By Martin Asser
BBC News, Jerusalem
The basic training camp at Zikkim in southern Israel is where many young conscripts get their first taste of life in the Israeli army.
Camp accommodation consists of concrete walls and canvas
Though the boot camp is just a kilometre north of the Gaza border, hundreds of raw recruits are sent there for three weeks of boot camp before going off to join non-combat units.
They sleep behind concrete walls, but with canvas roofs, offering only patchy protection from regular rocket attacks launched by Palestinian militant groups.
The sleeping arrangements there were the object of heavy criticism even before a rocket hit the base at about 0130 on Tuesday (2330 GMT), injuring dozens of soldiers, four of them seriously.
One mother was heard on Israeli radio saying that her son had been complaining constantly that Zikkim was being peppered by the crude unguided rockets and he wanted to come home.
After Tuesday's attack dozens of parents besieged the base demanding their sons and daughters be moved to a safer location.
The initial response by the army has been to ship increased protection, but it is not clear if that will placate angry families.
Events are bound to increase public awareness about the camp, which is usually eclipsed by the nearby town of Sderot, a kilometre from the north-east corner of Gaza, and a frequent target of occasionally deadly rocket fire.
There residents feel trapped, unable to afford to move away from homes they cannot sell. They also complain that the government does not do enough to defend them.
But why did the army continue to send teenage conscripts, probably heading for supply lines and desk jobs for their army service, to what was a clearly dangerous location where the only protection was - as one commentator said - "hoping for the best"?
Some have speculated that it would have looked bad to move them away, when ordinary civilians are probably facing a sterner threat.
There is also the belief that for Israel it is a good strategy to keep large numbers of troops on the Gaza border.
Although the Zikkim trainees were not being trained for front-line duty, they would have been receiving weapons training from day one as proper soldiers.
Although there seem to have been no fatalities, the attack is likely to increase public pressure on Israel's political and military leaders to do more to prevent rocket fire coming out of the Gaza Strip.
The office of Israel's beleaguered Prime Minister Ehud Olmert said he had convened a meeting of ministers and security chiefs to discuss its reaction.
The new defence minister, former PM and army chief Ehud Barak, has yet to demonstrate his strategy for Gaza, although a robust response might be expected from him.
Israel pulled its troops and settlers out of the strip in 2005 in a unilateral move that was claimed would enhance security, but it appears to have had the opposite effect on places like Sderot and Zikkim on Gaza's frontiers.
Major incursions and air strikes into Gaza have not had the desired effect. Scores of Palestinians have been killed this year, most of them militants but also dozens of civilians.
Many Palestinian analysts argue that Israel's actions increase the anger and instability in Gaza, which has also witnessed serious inter-factional Palestinian fighting since the Israeli pull-out.
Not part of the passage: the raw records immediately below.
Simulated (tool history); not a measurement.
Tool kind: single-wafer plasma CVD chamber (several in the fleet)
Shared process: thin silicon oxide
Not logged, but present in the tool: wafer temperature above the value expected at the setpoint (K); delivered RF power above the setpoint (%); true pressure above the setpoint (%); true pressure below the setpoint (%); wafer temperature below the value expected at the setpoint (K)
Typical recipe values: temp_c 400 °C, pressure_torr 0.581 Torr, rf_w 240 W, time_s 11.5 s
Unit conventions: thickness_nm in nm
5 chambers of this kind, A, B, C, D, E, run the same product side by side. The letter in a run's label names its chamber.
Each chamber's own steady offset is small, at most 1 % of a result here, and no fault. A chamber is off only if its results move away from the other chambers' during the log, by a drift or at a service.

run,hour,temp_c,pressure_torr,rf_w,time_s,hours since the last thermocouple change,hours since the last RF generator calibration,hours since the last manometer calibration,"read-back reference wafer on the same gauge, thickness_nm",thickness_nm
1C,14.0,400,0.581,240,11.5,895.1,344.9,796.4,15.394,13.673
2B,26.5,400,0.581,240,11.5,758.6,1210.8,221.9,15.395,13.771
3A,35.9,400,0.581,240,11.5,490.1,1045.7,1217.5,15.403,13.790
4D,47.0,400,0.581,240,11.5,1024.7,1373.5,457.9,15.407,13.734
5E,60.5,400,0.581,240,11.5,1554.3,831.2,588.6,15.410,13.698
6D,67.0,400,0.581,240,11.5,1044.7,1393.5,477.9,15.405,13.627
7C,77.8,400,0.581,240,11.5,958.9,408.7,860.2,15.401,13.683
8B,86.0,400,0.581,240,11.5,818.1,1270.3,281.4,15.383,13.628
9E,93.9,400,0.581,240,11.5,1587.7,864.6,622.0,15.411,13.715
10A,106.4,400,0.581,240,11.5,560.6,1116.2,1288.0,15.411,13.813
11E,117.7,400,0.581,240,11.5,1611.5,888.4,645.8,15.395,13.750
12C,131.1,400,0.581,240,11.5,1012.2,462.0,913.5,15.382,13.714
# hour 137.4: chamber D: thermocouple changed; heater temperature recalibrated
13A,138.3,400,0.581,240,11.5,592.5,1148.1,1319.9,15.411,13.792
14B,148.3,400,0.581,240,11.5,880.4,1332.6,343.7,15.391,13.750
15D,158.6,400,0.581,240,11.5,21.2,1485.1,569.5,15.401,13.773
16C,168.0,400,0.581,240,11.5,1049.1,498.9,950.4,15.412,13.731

Forces loyal to the radical Islamist movement Hamas, which won parliamentary elections in 2006, ousted the security forces of the secular nationalist Fatah movement, which has monopolised power in Palestinian politics for decades.
Hamas now exercises undisputed security control in Gaza, and has appeared to make no move to stop rocket fire from its side.
Tuesday's attack was claimed jointly by two groups other than Hamas or Fatah, the Popular Resistance Committees and Islamic Jihad.